DO YOU REMEMBER THE FIFTH OF NOVEMBER?
Two weeks later, some thoughts on the November Massacre and what follows:
1. Charlie Cook is right. The Democrats took a bad hit, but this wasn’t a Republican sweep. The undecideds broke the wrong way the last weekend, and the Republicans did a somewhat better job of turning out their base than is typical of an in-party in an off-year. Not the end of the world. Not a signal that basic strategies need to be changed.
2. The New Democrat line is that we need to be more moderate, and kowtow less to, e.g., the teachers’ unions. The Old Democrat line is that we need to be more true to our basic commitments, and kowtow less to various corporate special interests. I think they’re both right about the kowtowing, and both wrong that the correct policies are systematically in some direction labelled “center” or “left.” We ought to be for free trade, which counts as “center,” and for tough environmental laws, which counts as “left” (but for doing them in as much market-simulating fashion as practical, which counts as “center” again). The question is how to get our campaigns paid for without kowtowing, given that we spent all those years in power and never developed the gumption to insist on public financing of campaigns.

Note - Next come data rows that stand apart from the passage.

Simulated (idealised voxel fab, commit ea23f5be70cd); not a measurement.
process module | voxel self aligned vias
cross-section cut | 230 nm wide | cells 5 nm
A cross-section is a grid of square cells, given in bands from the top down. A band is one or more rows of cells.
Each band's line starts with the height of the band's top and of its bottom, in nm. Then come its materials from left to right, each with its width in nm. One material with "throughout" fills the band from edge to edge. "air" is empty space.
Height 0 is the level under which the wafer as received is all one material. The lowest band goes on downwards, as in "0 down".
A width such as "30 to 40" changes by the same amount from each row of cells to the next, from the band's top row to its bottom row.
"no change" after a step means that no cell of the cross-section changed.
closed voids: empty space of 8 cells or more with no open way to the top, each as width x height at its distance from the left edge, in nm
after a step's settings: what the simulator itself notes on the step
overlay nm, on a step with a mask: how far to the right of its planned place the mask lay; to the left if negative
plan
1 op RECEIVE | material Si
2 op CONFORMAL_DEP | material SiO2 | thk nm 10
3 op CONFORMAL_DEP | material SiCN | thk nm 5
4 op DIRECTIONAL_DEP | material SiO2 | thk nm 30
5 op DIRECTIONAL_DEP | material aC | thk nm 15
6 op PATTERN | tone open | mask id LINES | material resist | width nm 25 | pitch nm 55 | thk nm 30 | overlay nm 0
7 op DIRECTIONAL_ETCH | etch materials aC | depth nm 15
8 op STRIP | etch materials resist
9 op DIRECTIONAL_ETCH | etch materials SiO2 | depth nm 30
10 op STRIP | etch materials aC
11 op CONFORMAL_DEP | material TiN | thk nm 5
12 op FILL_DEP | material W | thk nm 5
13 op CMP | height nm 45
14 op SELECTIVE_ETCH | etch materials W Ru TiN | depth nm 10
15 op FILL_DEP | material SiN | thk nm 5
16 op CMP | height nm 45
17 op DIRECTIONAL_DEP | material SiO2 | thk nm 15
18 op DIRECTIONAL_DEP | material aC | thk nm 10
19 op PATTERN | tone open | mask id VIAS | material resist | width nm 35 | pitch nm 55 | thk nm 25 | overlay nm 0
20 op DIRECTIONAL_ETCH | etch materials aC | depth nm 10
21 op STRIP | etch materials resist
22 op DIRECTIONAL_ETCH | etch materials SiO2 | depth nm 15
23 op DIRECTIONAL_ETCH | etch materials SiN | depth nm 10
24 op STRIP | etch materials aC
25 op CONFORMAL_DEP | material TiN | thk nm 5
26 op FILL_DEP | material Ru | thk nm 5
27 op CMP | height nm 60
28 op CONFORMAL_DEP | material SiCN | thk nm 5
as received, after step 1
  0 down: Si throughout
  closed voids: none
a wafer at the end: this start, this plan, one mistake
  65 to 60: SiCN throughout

2. We got badly outspent. We usually get badly outspent. It was worse this year because Bush was willing and able to devote just about full-time to fundraising all fall. It will be worse from now on because the Republicans control everything at the national level, and will use those advantages to squeeze money from donors and intimidate potential donors to our side. Yes, that’s a felony. No, there’s nothing to be done about it. Since we’re now splitting the over-$100,000-income vote, it ought to be possible to get some substantial money from individuals, which would have the additional advantage of not leaving us in thrall to union and corporate interests. We want half a million people getting $50 a month charged to their credit cards. That would require a DNC chair other than McAuliffe. The best time to do this would have been right after Bush v. Gore, but I don’t think it’s impossible.
3. Bush’s decision to have the debate on war with Iraq in the fall was brilliant. It left the Democrats no good move.
4. How we got screwed on homeland security is harder to figure. Democrats asked for it, Bush resisted it, then Bush went for it as a way to avoid the issue of how the early warnings of 9-11 got missed, then Bush insisted on making the new department a patronage dump and had the Republicans in the Senate filibuster the bill because it didn’t contain that. But the voters were left with the impression that the Democrats were holding it up in defense of union interests.
5. The Fox News-right blogosphere-talk radio capacity to put out Republican spin is simply not matched on the Democratic side. I didn’t even know that John Poindexter — a convicted felon who beat the rap on a technicality — was being put in charge of an office to carry out domestic spying, until the election was over. And then I had to learn it from William Safire. Hard to see what to do about that.
6. Democrats are lousy at “I told you so.” Remember when all the Democrats wanted a civil-service airport screener workforce and the Republicans wanted to keep it in their beloved private sector? Well, we did it the Democratic way and everyone agrees the new folks are much more efficient and much more polite. But was that an issue in the campaign? If so, I must have missed it.
7. Fiscal responsibility ought to be a good issue. “Honest people pay their debts, and honorable countries do the same” is the key line. (Yes, I know that “paying off the debt” is really shorthand for getting ready to pay for the boomers’ retirement; but until we learn to make moral-sounding appeals with a straight face, we’re going to continue to get stomped.) That means we need a candidate who didn’t vote for the Bush tax cut, and that proposing to replace it with cuts for non-rich people is precisely the wrong thing to do. We should propose to replace it with a balanced budget and reduction of the national debt. We should argue that doing so will pay economic dividends in the form of lower long-term interest rates, but should keep repeating that debts have to be paid.
8. It looks as if the swing voters think that national security against the Islamist threat is an important issue. I’m only half-convinced that they’re right. But if that’s what they want to hear about, we should be prepared to talk about it, rather than being so obvious about wanting to get back to discussing Social Security. I’ve been saying for some time — as a policy opinion, not a political ploy — that our enemy is Saudi Arabia, not Iraq. Let’s have a bunch of votes in the new Senate on riders to various bills insisting that the Saudis start helping out against the terrorists or lose X, Y, and Z, with a provision that allows Bush to let them off the hook.
9. I will certainly put a “Re-Elect Gore” bumper sticker on my car, if he’s the nominee, but I doubt he’s a winner. How about Westley Clark? No, I don’t know what he’s for, either, but if he’s prepared to call himself a Democrat that will commit him to doing enough of the right things to make his election worthwhile.